The head-to-head BBC debate between Jeremy Corbyn and Boris Johnson is a question of not committing news for the Prime Minister, but presents a crucial opportunity for Labour tonight. How can the Labour leader best capitalise on this moment?
In terms of debating style, Corbyn could do worse than reading (or rereading) Tom Copley’s five tips for beating Boris Johnson. As the London Assembly member points out, a grasp of detail – which the Prime Minister won’t have – is important, as well as remembering that he is thin-skinned and a joke at his expense is a good idea.
The broader aim is to show the public that Johnson is a liar – without coming across as “negative and po-faced”. To do that, it is essential that Corbyn goes in with a smile, does not appear irritable when attacked and cracks a joke or two. The opposition leader pulled this off well in the last head-to-head, when he said he’d give Charles Dickens’ A Christmas Carol to the PM as a gift.

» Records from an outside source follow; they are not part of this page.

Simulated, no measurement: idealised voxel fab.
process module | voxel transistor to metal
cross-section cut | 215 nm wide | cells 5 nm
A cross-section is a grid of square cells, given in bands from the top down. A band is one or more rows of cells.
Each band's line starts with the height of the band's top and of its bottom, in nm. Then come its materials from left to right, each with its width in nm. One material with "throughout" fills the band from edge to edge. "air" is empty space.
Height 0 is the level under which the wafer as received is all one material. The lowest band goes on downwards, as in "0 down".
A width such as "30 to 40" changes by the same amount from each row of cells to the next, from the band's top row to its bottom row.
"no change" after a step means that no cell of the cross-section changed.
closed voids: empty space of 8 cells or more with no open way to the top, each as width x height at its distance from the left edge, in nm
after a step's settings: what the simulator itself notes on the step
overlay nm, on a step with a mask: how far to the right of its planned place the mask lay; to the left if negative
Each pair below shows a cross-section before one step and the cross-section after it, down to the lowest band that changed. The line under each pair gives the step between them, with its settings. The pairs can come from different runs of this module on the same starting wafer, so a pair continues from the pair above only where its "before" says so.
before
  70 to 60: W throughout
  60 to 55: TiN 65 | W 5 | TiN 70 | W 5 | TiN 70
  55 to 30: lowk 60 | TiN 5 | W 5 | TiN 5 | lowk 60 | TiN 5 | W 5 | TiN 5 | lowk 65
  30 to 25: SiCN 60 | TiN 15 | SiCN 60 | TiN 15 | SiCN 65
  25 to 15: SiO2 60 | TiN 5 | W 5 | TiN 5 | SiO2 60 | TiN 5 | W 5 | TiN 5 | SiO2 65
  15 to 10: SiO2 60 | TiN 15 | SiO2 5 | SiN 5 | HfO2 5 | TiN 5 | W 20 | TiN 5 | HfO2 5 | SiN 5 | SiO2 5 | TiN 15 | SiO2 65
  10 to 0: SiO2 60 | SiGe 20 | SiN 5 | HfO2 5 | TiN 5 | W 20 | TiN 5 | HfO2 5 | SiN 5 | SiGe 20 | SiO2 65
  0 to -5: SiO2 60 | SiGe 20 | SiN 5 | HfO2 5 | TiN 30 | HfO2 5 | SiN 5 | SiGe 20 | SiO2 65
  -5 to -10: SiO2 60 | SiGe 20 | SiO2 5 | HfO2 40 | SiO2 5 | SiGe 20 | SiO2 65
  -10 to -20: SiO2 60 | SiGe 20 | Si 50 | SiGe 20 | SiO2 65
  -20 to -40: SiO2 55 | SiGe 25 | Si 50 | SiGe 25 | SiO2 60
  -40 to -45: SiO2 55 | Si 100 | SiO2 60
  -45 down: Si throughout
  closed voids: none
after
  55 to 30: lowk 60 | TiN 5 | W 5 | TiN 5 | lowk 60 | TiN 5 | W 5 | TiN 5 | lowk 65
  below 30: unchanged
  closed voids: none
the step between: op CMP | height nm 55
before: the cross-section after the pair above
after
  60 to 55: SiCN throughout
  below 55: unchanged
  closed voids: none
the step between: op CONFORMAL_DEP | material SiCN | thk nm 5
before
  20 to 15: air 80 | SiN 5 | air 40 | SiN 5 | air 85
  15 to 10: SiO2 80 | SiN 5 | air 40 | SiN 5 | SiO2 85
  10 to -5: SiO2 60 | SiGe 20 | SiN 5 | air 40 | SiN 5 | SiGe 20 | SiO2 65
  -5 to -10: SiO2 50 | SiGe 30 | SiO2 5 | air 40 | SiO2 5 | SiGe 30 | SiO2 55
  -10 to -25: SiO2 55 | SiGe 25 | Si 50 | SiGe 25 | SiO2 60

As for subject matter, we need to think about what has been working for Labour during this election campaign so far, and what has been working for the Tories. For Labour, its NHS messaging is proving effective. Health is now the top priority of voters, having overtaken Brexit. Labour’s key message? ‘The country cannot trust Boris Johnson with the NHS, and the Tories want to put it up for sale.’
The Prime Minister will interject with “that’s absolute nonsense” or similar, but the gut instinct of voters will tell them Labour’s claims are true. Corbyn just needs to consolidate that by simply stating a few facts – NHS waiting times have increased, more operations have been cancelled, etc.
What has been working for the Conservative Party? In Leave seats, voters have been quoting the Tory election slogan “get Brexit done” to Labour activists on the doorstep. The phrase is short, memorable and Brexit fatigue means too many are willing to give Boris Johnson a chance to get it resolved. That the new PM appeared to defy his critics by securing a new Brexit deal – it is rarely mentioned that this was simply an earlier, worse proposal rejected by Theresa May – seems to support the idea that this new promise is worth a try.
Perhaps the biggest flaw in Labour’s campaign is that there has been little criticism of Boris Johnson’s Brexit deal. There is no attack line for it. The repeated vow to “prevent a damaging Tory Brexit” went out of the window as soon as Labour adopted a ‘second referendum in all circumstances position’. That is a shame: combined with the Brexit Party’s demise, it means Johnson’s deal now appears to be the only Brexit option.
Johnson is not trusted – 54% of those polled by YouGov say he breaks his promises. Corbyn fares a bit better, with 45% saying the Labour leader breaks his promises. The difference is that the Tories at least appear to have made a firm decision on the key issue of the day, whereas Labour’s manifesto risks giving the impression that Labour hasn’t made up its mind as to what it prioritises for the country.
The truth is, of course, that every policy area requires the real change that Labour is proposing. But as Gary Younge argued in The Guardian today, Labour doesn’t need to emphasise that it has a transformative programme anymore. The party may have been worried about the lack of cut-through at the beginning of the campaign, but it can rest assured that everyone has got the message now: Labour has lots of ideas.
Jeremy Corbyn needs to keep emphasising that the Tories can’t be trusted with the NHS, our most valued institution. He must also land some blows linked to the revelations from this morning, which criticise the detail of Johnson’s Brexit deal but most importantly call into question his trustworthiness. He has repeatedly denied what the Treasury analysis – i.e. his own government – confirms. Do all this, with a relaxed demeanour and the occasional witticism, and the Labour leader will come out on top.
The BBC ‘Prime Ministerial Debate’ is airing tonight on BBC One from 8.30pm.